News | 6 March 2017

Have your say on keeping pests at bay

Do you love the idea of trapping pests in your back yard? Or do you find the idea of dealing with a dead rat just plain icky? Predator Free Wellington has today launched an online survey to find the answer to these questions and more.

Predator Free Wellington is an ambitious project to make Wellington the first predator free capital city in the world.  It aligns with the recently announced Government mission to make the whole of New Zealand predator free by 2050 and is supported by Wellington City Council, the Greater Wellington Regional Council and NEXT Foundation.

Predator Free Wellington Director James Willcocks, who has recently joined the project, says the online survey is being announced on the same day the new Predator Free Seatoun group is being launched. Seatoun residents have done a great job setting up a predator free community and they will begin trapping as soon as traps become available. 
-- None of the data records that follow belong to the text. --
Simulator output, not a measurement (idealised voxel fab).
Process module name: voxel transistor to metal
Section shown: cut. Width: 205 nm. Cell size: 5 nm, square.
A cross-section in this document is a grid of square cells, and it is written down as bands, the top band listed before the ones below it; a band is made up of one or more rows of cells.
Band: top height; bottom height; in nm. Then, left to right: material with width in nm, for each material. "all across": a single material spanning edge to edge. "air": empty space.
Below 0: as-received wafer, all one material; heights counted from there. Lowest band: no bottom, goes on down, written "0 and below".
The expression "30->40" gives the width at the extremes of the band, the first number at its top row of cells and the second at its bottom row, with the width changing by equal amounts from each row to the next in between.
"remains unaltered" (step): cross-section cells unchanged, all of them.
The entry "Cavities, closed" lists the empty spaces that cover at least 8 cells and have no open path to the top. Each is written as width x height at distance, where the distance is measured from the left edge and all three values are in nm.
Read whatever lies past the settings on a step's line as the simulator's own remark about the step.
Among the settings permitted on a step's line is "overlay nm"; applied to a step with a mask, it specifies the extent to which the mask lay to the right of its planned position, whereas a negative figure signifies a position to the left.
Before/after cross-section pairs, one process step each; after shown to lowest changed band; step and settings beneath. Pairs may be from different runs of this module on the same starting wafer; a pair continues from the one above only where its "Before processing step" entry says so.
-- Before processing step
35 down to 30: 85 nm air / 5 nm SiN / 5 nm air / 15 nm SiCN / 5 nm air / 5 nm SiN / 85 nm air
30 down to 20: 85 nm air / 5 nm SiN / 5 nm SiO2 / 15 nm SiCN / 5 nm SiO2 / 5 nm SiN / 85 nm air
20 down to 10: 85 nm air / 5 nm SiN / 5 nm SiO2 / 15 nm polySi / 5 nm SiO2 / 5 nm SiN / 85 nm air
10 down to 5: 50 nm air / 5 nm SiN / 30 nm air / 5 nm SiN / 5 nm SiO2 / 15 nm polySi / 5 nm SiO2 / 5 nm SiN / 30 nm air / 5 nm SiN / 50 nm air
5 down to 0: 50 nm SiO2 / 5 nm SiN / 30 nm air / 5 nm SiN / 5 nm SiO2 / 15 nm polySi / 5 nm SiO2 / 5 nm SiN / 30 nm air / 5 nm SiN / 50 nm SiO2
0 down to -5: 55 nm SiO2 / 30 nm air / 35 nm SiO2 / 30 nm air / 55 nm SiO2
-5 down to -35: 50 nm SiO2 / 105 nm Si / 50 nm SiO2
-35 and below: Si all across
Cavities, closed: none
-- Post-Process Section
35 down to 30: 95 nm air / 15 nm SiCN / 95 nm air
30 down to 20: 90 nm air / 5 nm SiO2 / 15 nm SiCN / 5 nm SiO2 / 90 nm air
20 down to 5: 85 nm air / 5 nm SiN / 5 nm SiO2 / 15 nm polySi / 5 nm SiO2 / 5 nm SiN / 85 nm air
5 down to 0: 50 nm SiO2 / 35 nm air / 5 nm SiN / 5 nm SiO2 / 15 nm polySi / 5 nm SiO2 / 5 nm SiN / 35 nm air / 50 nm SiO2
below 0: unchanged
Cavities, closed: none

Willcocks has built a career in conservation.  He was most recently Department of Conservations National Volunteering Manager, leading the department’s strategic approach for working with volunteers and conservation community groups.  

“It’s fantastic to see so many communities forming predator free groups. Groups like Seatoun, Crofton Downs and many others making great strides towards removing stoats, possums and rats from Wellington suburbs.  What this survey will do is give us a good understanding of the attitudes of Wellingtonians towards predator eradication,” he says. 

The survey will be modelled on previous work completed in the Hauraki Gulf and will be tailored to a Wellington context. The survey will include a more detailed assessment of public attitudes, and potential barriers to the use of specific predator control tools available, including baiting and trapping.

Initially the predator free focus will be on developing a plan to eradicate rats and stoats from the Miramar Peninsula along with a strategy for extending this throughout Wellington City.  The Miramar Peninsula was chosen as the initial area of focus as it has been possum free since 2006, and as a peninsula it is more easily defendable from predator reinvasion. 

The Predator Free Wellington project team (WCC, GWRC and NEXT) hope their example will inspire other communities in Wellington to setup predator free groups and begin working towards the predator free 2050 goal.

If you would like to have your say on predator eradication in Wellington City, fill out the short survey on the Wellington City Council website. You will also go into a draw to win 5 x New World supermarket vouchers.